What is Credit Anyway?
Credit is the ability to borrow money, and pay it back later...usually with interest. If you borrowed money from a friend, then they just extended you credit. Now a friend probably wouldn’t charge you interest because they wouldn’t want to profit from your predicament. But loaning money is a big business! Just think of how many advertisements you see encouraging you to apply for credit cards! They are running a business to make money and based on your financial history (that’s your credit rating) they may be willing to loan you money, or extend you credit. If you aren’t very trustworthy and are slow to repay your debt (that would mean you probably have a low credit rating) they may consider you a bad investment and will deny you credit.
Types of credit.
The three most common types of credit are revolving, installment, and open.

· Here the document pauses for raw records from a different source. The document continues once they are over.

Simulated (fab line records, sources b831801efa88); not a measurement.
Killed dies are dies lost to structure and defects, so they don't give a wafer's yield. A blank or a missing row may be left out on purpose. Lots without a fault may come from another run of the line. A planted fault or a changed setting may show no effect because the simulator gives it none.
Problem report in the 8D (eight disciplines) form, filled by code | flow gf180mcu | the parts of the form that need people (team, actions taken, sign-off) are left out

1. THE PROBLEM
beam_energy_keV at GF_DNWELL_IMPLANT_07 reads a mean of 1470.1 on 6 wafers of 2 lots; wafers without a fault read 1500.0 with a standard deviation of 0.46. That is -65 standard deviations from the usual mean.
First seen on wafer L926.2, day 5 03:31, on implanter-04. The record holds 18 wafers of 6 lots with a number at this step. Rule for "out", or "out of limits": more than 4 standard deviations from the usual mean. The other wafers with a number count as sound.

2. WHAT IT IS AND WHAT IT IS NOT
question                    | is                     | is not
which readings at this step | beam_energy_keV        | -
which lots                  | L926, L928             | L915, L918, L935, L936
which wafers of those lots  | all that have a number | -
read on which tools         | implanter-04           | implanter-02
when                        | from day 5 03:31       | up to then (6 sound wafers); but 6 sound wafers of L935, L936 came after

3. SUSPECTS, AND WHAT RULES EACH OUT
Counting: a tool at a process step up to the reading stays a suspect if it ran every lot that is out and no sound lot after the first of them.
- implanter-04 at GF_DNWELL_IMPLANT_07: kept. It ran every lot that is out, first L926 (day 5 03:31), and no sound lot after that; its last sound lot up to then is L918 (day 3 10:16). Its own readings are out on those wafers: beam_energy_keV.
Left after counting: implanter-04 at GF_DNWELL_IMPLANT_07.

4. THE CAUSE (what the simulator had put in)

Revolving credit: This type of credit sets a maximum amount you can borrow, called a credit line. Credit cards fall into this category. As long as you stay under the limit, and pay at least the minimum amount each month you can continue to use the credit card. Beware though! If you only pay the minimum payment set by the lender and the balance that you owe rolls into the next payment cycle you are accruing interest on the balance...and it is usually high! Best practice? Pay the balance in full every month! You can get yourself in a mess if you only pay the minimum amount due...and this is where those credit card companies make a lot of money! Don’t fall into the trap of maxing out your credit card and then only paying the minimum amount. Don’t do it!
If used properly, a credit card can be a convenient alternative to cash and can help build or repair your credit score. Don’t be tempted by the specials that credit card companies offer to acquire your business as it is just too easy to overspend with multiple credit cards, and then you will find yourself in a financial sinkhole. Credit card debt is especially troublesome for young adults who spend beyond their means. Think before you swipe that card! It is not free money...you will have to pay it back...with interest. So be smart!
Installment loans: This type of credit allows you to borrow a set amount and then you must pay it off in a set number of payments called installments. A car loan and a home loan (mortgage) are installment loans. The interest you will pay is usually fixed, so you know the total amount, principal and interest, that you will pay for the life of the loan.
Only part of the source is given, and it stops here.